Pet Custody and Divorce
Don’t Let Your Divorce Go to the Dogs
These days, when someone says that their divorce is turning into a dogfight, they may actually be referring to a real dog. While the variety of pets that become the subject of a custody battle ranges from rabbits to ocelots, the vast majority involve dogs, thus solidifying their status as man’s best friend. In one noteworthy case, the friendship was so close that a divorcing California couple spent more than $100,000 fighting over custody of Gigi, a pointer-greyhound mix rescued from the animal shelter.
During the last five years, pet custody issues increasingly have become an issue in divorces. Though partly attributable to the fact that pets now outnumber children in the United States and to escalating divorce rates, the rise in pet-related family law cases also reflects the changing status of pets.
Not so long ago, divorcing parties would fight only about animals having significant monetary value (such as horses) while just assuming that household pets would naturally live wherever the children lived. Since that time, pets literally have come in out from the cold, no longer forced to live chained to a dog house in the back yard. Pets now are accepted into the family home and often function as quasi children, afforded deluxe treatment such as organic antioxidant dog food and play dates at doggie daycare.
When social customs and views change so quickly, the applicable laws often cannot keep pace. Such is the situation with pet custody: while divorcing parties now treat Fido as a beloved family member, Colorado law still treats pets like the coffee table or cappuccino machine – all are items of personal property that will be awarded to one party or will be sold and the proceeds divided.
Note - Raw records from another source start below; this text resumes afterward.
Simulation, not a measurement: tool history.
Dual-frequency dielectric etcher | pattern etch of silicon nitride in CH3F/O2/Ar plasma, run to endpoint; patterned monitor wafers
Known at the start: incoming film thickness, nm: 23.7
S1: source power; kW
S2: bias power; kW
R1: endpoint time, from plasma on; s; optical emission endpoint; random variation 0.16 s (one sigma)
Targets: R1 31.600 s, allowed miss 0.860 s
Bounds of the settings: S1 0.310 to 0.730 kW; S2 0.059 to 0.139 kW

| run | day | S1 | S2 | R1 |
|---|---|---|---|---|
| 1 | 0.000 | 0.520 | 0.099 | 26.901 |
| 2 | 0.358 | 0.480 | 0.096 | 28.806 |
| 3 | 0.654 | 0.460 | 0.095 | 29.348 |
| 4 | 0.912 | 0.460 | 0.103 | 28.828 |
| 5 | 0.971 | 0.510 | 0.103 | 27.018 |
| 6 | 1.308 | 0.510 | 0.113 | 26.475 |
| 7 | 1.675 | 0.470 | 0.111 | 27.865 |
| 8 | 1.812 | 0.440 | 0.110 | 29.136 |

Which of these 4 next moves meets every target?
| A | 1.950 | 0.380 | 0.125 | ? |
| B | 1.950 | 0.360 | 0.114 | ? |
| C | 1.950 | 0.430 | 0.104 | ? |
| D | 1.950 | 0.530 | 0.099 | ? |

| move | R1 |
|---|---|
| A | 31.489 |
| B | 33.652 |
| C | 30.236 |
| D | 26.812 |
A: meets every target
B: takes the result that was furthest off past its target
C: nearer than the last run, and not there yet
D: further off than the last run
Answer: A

But by reaching agreement about pet custody issues without the need for a court order, divorcing parties have a cost-effective way to craft a customized pet custody plan. The agreement, a stand alone contract, should not be incorporated into a Decree of Dissolution for complex legal reasons. While an agreement for pet custody must be customized for each particular situation, an agreement regarding pet custody should address four main areas: making decisions for the pet, spending time with the pet, paying the pet’s expenses, and other miscellaneous items.
Similar to allocation of decision making authority for children, the parties may choose to make decisions for the pet either jointly or solely. The types of decisions that the parties should consider include discipline/training, breeding and end-of-life decisions. Discipline and training issues involve questions such as whether both parties will agree to consistently discipline (e.g. whether the dog will be allowed on the couch), what type of training and who will provide it. Breeding issues involve deciding whether the pet will be bred, who will choose the mate and what criteria will be used, how the parties will divide stud fees, and who will determine whether the pet will be spade or neutered. End-of-life decisions can be significant, such as who will determine whether, when and how the pet will be euthanized and, if the pet is to be buried, where the plot will be located and who will be responsible for the cost.
Major visitation issues include when the pet will spend time with each party, where and when the exchanges will take place, and who will provide transportation. Other items to discuss are whether both parties will feed the same type and amount of food and how a joint custody situation may affect the pet (some breeds of dogs, for example, are friendly to both owners but tend to become especially loyal to just one party or the dog may become confused by having multiple home territories).
Given that the average dog may live for more than 10 years and costs several thousand dollars a year, how the parties will share ongoing costs can have significant impact. Major issues include determining how costs such as vet fees and food will be allocated between the parties. An important item to discuss is how to handle assumption of costs in emergencies, both because of the very high potential costs involved and the overall high emotions.
Transfer of ownership – if the party who took responsibility of the pet can no longer care for it, the other party may wish to have a “first right of refusal.” This might require, for example, that the other party will be given the opportunity to care for the pet before it would be left at the shelter.
Emergencies – by deciding in advance how to handle emergencies, the parties often can reduce conflict and confusion in crisis situations.
A less common but more tragic situation occurs when neither party wishes to keep the pet, often because the pet, purchased jointly during optimistic times, now symbolizes the dashed hopes of a broken relationship. The best solution, rather than attempting to foist the unsuspecting pet upon the other, is for the parties to work together in finding a suitable home.